What is this law for and why is it important?
The regulation aims to reduce waste generation, improve its management, reduce the associated environmental impact, and strengthen soil protection. It also introduces tools to ensure that the circular economy ceases to be a theoretical concept and becomes a progressive obligation for public administrations, producers, and businesses.
Its importance lies in the fact that it is no longer sufficient to properly manage waste once it appears. The law encourages action at earlier stages: in design, prevention, source separation, traceability, and responsibility for products placed on the market.
Key changes introduced by Law 7/2022
The law on waste and contaminated soils for a circular economy introduces changes affecting both waste prevention and its management, control, and taxation. These are some of the most relevant points to understand its practical scope.
Greater focus on prevention and separate collection
The law strengthens waste prevention and sets reduction targets by weight of 13% by 2025 and 15% by 2030 compared to 2010. In addition, it promotes the implementation of new separate collection streams, such as textiles, used cooking oils, hazardous household waste, or bulky waste, within a more preventive and structured approach.
Increased importance of extended producer responsibility
Extended producer responsibility gains prominence as a tool to transfer part of the cost and organization of waste management to those who place certain products on the market. This has a direct impact on packaging, collective systems, and financing and compliance obligations.
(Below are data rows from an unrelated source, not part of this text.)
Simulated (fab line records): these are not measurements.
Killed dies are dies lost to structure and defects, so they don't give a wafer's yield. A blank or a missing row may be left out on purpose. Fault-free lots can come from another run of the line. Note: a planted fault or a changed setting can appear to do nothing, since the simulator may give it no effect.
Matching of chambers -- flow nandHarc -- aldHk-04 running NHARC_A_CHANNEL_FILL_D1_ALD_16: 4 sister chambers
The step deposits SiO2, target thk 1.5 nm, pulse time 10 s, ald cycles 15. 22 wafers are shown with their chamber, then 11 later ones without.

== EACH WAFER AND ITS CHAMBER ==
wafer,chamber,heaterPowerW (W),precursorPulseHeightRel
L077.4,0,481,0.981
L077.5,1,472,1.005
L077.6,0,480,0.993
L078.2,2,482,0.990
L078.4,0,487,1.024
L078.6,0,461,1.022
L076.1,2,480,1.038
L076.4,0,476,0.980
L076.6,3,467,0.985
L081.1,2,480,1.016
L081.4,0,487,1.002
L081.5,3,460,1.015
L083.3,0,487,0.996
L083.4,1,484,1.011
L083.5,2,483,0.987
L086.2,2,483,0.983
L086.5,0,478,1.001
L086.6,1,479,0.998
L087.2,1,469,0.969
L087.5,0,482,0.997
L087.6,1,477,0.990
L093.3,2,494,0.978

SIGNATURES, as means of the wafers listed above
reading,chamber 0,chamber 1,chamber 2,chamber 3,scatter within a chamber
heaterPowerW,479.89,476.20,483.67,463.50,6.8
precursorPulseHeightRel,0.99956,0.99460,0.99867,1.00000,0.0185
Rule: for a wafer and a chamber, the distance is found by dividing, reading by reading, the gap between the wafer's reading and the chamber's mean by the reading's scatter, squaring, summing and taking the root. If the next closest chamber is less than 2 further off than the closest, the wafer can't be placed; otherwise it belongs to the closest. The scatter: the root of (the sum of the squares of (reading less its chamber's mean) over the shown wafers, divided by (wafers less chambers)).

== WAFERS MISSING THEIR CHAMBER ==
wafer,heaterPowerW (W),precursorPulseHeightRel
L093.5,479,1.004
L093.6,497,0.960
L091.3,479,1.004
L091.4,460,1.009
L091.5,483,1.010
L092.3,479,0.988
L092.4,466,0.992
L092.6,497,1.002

More environmental taxation
The regulation incorporates relevant fiscal measures, including the special tax on non-reusable plastic packaging, as well as the tax on landfill disposal, incineration, and co-incineration of waste. In other words, the law not only regulates but also uses economic instruments to drive the shift in the model.
Greater documentary and control requirements
Another important change is the strengthening of traceability and control over waste management. For many companies, this translates into the need to review internal processes, contracts, documentation, and coordination with authorized waste managers.
How Law 7/2022 affects businesses
In the business sphere, the law requires reviewing internal processes and strengthening the proper management of generated waste. Its impact is particularly evident in separation, traceability, and document management.
Waste management and separation
One of the clearest impacts for companies is the need to correctly separate waste at source, identify the streams they generate, and ensure that each receives the appropriate treatment. This affects both industrial and commercial waste and requires reviewing internal procedures, storage areas, and relationships with authorized managers.
Traceability and documentation
The law also gives greater importance to the ability to demonstrate proper management. In this context, it is increasingly important to have clear information on the origin, treatment, and destination of materials, which is linked to trends such as the traceability of recycled products and a more digital approach to circularity.
Review of internal processes
To adapt properly, many companies must review contracts, environmental documentation, waste segregation, indicators, and internal workflows. At the same time, it is advisable to analyze whether the materials, packaging, or formats used can be improved through ecodesign, since prevention is also part of compliance.
Law 7/2022 and extended producer responsibility (EPR)
One of the pillars of the new framework is extended producer responsibility (EPR). This means that those who place certain products on the market must assume, wholly or partially, responsibility for managing the waste that those products generate at the end of their useful life.
In the case of packaging, this approach has driven the creation and evolution of collective systems and organizational arrangements that enable companies to meet their obligations in a coordinated manner. An example of this evolution is IMPLICA and the SCRAP systems for commercial and industrial packaging.
Relationship between the law and packaging
Although Law 7/2022 is a regulation of general scope, its impact on packaging is particularly significant. The law reinforces prevention, producer responsibility, separate collection, and the need to improve the management of packaging waste within a more circular framework.
For this reason, for many companies it is not enough to understand the waste law alone; it is also advisable to understand how it relates to subsequent and complementary developments, such as the Royal Decree on Packaging and Packaging Waste and the PPWR, as well as new requirements on labeling and circularity.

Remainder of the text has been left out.